I am working on a generic card with some relays on it that have to switch loads up to 1000VA. The loads can be anything from resistive to reactive so I wanted to put somekind of generic snubber circuit on the card for each relay. What would be good component values for such a snubber? What about 47 ohms in series with 100n? (Values I saw in an example somewhere.) And what about the voltage and power requirements for these components? How do you actually calculate a snubber?
The way I calculate an approximate value for a snubber is to choose a resistor which will limit the surge voltage to an acceptable value, and a capacitor which will store the energy of the inductive component. For example, a 120 VAC relay coil that draws 100 mA is about 3.2 H, and has a stored peak energy of 0.016 J. Choose the resistor to limit the voltage to
200 volts at 0.14 A (peak), or 1.4 k, and the capacitor for the energy would be 0.8 uF. The snubber in normal operation will draw about 36 mA, so the resistor will dissipate about 2 watts. You can use smaller values of resistance and capacitance. I have found about 100 ohms and 0.1 uF to work well.

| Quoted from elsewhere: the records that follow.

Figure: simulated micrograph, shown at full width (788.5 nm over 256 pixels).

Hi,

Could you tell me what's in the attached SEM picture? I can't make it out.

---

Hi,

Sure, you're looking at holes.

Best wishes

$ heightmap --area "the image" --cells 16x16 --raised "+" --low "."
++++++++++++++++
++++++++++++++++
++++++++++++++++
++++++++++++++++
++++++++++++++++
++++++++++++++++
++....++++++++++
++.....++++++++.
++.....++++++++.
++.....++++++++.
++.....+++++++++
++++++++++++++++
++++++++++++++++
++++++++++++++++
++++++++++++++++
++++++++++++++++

Another way to look at it: For your 1000 VA loads, assuming 120 VAC at 8 amps, it could be a pure inductive load of 40 mH with a peak energy of 2.9 J at 12 amps. The 47 ohms in your example would limit the voltage to a reasonable 564 volts peak. This corresponds to 6.8 kW, so with 2.9 Watt-Seconds it would dissipate within 428 uSec. The capacitance corresponding to this TC is 9 uF. Based on stored energy, it would be about
18 uF at 600 V. The current draw for 18 uF would be 145 mA and the resistor would dissipate about 1 watt.
I'm not sure my calculations are correct, especially for the capacitance value. I have seen snubber calculations for SCRs, but they are used to limit dV/dT. It may be useful to do a simulation for this. There is also the question of placing the snubber across the switching device (as in the case for the SCR), or the inductive load (as for the relay coil). I am interested in more details on this because I deal with inductive load switching quite often in circuit breaker test sets, which may involve over
500 amperes at 480 VAC for the SCR and transformer primary, and 50,000 amperes at 5 VAC being interrupted by a breaker. We use an SCR snubber of
40 ohms and 0.0033 uF, and it works well enough. It is mostly to keep the SCRs from turning on when power is first applied to the circuit. We cannot tolerate much higher values of capacitance because the leakage current translates to unacceptably high output currents.
We are using a snubber of 1 ohm and 30 uF at 600 VAC across the output of a tap switch that selects 9 voltages from 0 to 540 VAC, and then controlled by an SCR. Before adding the snubber, the SCR would sometimes turn on from dV/dT at higher voltage taps. The snubber tends to hold the voltage at the input of the SCR to its value prior to tap changing, and also limits the dV/dT. It draws up to about 6 amperes, and the resistor dissipates 36 watts, but this is acceptable in a 50 kVA test set.
I will post this response as is, at the risk of criticism. I will investigate the details and also await any corrections and discussion you may be able to supply.
I did some simulation using Tina, and the snubber values I calculated seem to be fairly reasonable. On the 1000 VA inductive load, the 47 ohm 18 uF combination produces a quickly damped spike of less than 1 kV, while with
0.1 uF there can be 8 kV spikes. The worst condition is if the load is switched off at its peak current. For very pure inductances, this peak current can be 2.8 times the normal RMS current if the AC is initially applied at a voltage zero crossing. This illustrates why a zero-crossing triac is the worst way to switch an inductive load.
The snubber also works by placing it across the switch. However, this requires a very low impedance source, as it will see the inductive spike current.
A reasonable snubber would probably be 100 ohms and 470 nF, although the capacitor could see a 2.5 kV spike. Real world conditions are difficult to simulate. Actually, much of the energy stored in the inductance will be dissipated in the initial arcing of the opening contacts. A solid state device like a triac will continue to conduct until current reaches a low value, so snubbing will not need to be as robust. However, the devices are more fragile, so the energy must be absorbed without high voltage excursions.
Right. About 814 mA and power of 31 watts. A 3.3 uF capacitor would draw about 145 mA, and it also makes an effective snubber without excessive power, although a 1 kV spike could be generated compared to 500 V for the
A higher value of resistance can be used to reduce the voltage spike on the capacitor at the expense of a higher overall spike voltage on the load. 150 ohms with 3.3 uF limits the capacitor voltage to 600 volts, while the spike reaches 1.5 kV. The resistor will dissipate about 3.5 watts.
This is a useful exercise, and simulation clearly shows ringing and DC current offsets due to inductance.
Thanks Paul for your excellent explanation. I am afraid however that I am not able to supply much discussion nor corrections, sorry. All I know is that probable loads are 120VAC/240VAC/24VDC power supplies.